Tuesday, April 28, 2009 - GhanaNation.com

Symbol:

A symbol is usually a sign, a shape, or an object which may represent a person or an authority, and express an idea, value, or quality. In Ghana, symbols are used in many ways. They are sometimes used to identify ethnic groups, clans, families, authority, ideas, and values of the people. We have some symbols that identify us as a nation.

National Symbols of Ghana:

Ghana is made up of ten regions. The people in these regions obey the same laws and have one government. We are all one people in one country, and our country is identified by the National Flag and the Ghana Coat of Arms.

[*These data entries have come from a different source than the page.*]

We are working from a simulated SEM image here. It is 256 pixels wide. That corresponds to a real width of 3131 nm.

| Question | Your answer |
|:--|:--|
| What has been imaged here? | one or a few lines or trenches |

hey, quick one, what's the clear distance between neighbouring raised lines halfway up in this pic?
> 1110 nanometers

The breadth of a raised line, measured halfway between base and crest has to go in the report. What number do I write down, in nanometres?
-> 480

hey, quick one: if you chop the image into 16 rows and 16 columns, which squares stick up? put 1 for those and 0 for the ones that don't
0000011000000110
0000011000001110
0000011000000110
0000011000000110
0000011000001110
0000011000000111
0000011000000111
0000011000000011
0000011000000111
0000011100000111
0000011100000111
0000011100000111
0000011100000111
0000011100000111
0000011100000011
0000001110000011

Let us consider each one of these national symbols.

(a) The National Flag

The National Flag distinguishes Ghana from all other nations. It is made up of three main colors: red, yellow, and green with a Black Star in the middle. Each color has its own significance. The red signifies those Ghanaians who fought and shed their blood to gain independence for us. The yellow stand for the mineral wealth of Ghana, e.g., gold, diamond, manganese, and bauxite. The green represents the agricultural wealth of Ghana, e.g., cocoa, timber, kola, shea-butter, and coffee. The Black Star stands for the hope of Africa.

The flag is the pride of the nation and we must respect it. That is why at school we sing the national anthem and salute the national flag. This is also done at all state functions.

Some societies and clubs have their own flags and banners. The members show their pride in their flags by hoisting them at their offices. They also display them on important occasions.

(b) The Ghana Coat of Arms

The Ghana Coat of Arms is an emblem or a badge of the nation.

On the Coat of Arms, there are two eagles carrying a shield. The eagle is described as the “King of Birds” because it is strong and powerful. This signifies that our independence is in safe hands.

The shield is divided into four sections. In the top left section there are a sword and a staff which signify traditional power and authority. In the top right there are a fort and the waves of the sea. These indicate the central government which was first set up by the British. In the bottom sections are a cocoa tree on the left and a mine shaft on the right. These stand for Ghana's agricultural and mineral wealth respectively. In the middle of the shield is a lion which reminds us of British rule. This shows that we still have connections with the British government. It is shown by Ghana's membership of the British Commonwealth of Nations. The black star is on top of the shield.

Under the shield are the words “Freedom and Justice.” The words indicate that Ghanaians are a free and independent people. We make our own laws and obey them. There is freedom of speech, of worship, and of association.

(c) Symbols in Cloths

The main symbols that we find in our traditional cloths are mainly known as “Adinkra” symbols.

According to history, Adinkra was the name of a famous chief in Gyaman, a town in Cote d'Ivoire. This chief offended the Asantehene, Bonsu Panyin, by copying the Golden Stool. Adinkra was, therefore, attacked in a war and killed. Adinkra means farewell or goodbye; hence the use of the special cloth on funeral occasions to say good-bye to the departed.

In printing Adinkra cloths, Adinkra dye is used in stamping the symbols or the designs on the cloth. The dye is prepared from the bark of the “Badie” tree.

The designs are normally cut on pieces of calabash with pieces of wood attached as handles. The pieces of calabash are dipped into the dye and stamped onto the cloth.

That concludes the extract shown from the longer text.